Riight..if you don't have anything to good to say why bother posting in a serious topic?


----------



## mefrommiddleearth (Feb 7, 2007)

You're all ignoring me  ignoring my brilliant idea of a penal colony on mars you will pay 



.jason. said:


> Riight..if you don't have anything to good to say why bother posting in a serious topic?



he in his own way (as have i) has expressed his frustration with the subject the constant grinding clash of opinions surrounding it. It gets to the point where people just want to get off the damn subject permanently so that they can have stable blood pressure for the rest of their lives.


----------



## garcia3441 (Feb 7, 2007)

ohio_eric said:


> I've never bought into the poverty causes crime. It's hoplessness that causes crime.



It's not necessarily hopelessness, it's also the lure of easy money. Seriously, which would you prefer earning $7.50 per hour flipping burgers *OR* making $300 a day selling crack or meth?


----------



## ohio_eric (Feb 7, 2007)

garcia3441 said:


> It's not necessarily hopelessness, it's also the lure of easy money. Seriously, which would you prefer earning $7.50 per hour flipping burgers *OR* making $300 a day selling crack or meth?



Think about like this if you were growing up in a neighborhood where you thought the only way to make any real money was to pimp or deal what are you going to do? If you don't think you can get a decent solid paying job and you have zero alternatives other than criminal activity you're screwed. That's what I mean by hopelessness.


----------



## Jason (Feb 7, 2007)

mefrommiddleearth said:


> You're all ignoring me  ignoring my brilliant idea of a penal colony on mars you will pay
> 
> 
> 
> he in his own way (as have i) has expressed his frustration with the subject the constant grinding clash of opinions surrounding it. It gets to the point where people just want to get off the damn subject permanently so that they can have stable blood pressure for the rest of their lives.
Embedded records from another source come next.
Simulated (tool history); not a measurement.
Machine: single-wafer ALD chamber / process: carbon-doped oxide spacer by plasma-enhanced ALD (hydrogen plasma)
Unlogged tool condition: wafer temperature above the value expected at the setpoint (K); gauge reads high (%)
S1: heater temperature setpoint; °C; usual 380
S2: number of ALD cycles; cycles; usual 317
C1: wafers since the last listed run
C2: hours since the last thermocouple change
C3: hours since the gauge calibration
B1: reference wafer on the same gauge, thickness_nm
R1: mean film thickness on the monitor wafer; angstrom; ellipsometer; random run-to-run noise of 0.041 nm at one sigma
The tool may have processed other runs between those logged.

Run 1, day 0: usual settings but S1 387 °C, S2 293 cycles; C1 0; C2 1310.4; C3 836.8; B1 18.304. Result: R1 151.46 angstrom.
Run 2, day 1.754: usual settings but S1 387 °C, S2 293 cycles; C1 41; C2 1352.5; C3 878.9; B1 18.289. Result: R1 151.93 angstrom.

OK if it goes you so hot around the collar then don't read it.


----------



## HighGain510 (Feb 7, 2007)

garcia3441 said:


> It's not necessarily hopelessness, it's also the lure of easy money. Seriously, which would you prefer earning $7.50 per hour flipping burgers *OR* making $300 a day selling crack or meth?



+1, that sounds about right to me.  See, that's how I look at it too. If more of these "criminals" would WORK jobs instead of saying "it's hopeless, I'll never get a job, I'll just steal or shoot someone and take their money" I think the problem wouldn't be as bad. I would love to be able to make 3K in a day, but I would NEVER go about doing so in a manner that was in any way illegal. Some people say "why don't I rob that bank?" and they are thinking that seriously.  Before you go saying "well, maybe they CAN'T get hired because they're poor or they have a previous record holding them back" I think just about anyone that REALLY tries to get a job, even if it's a $5.50/hr job making burgers and fries, can get a job.


----------



## mefrommiddleearth (Feb 7, 2007)

.jason. said:


> OK if it goes you so hot around the collar then don't read it.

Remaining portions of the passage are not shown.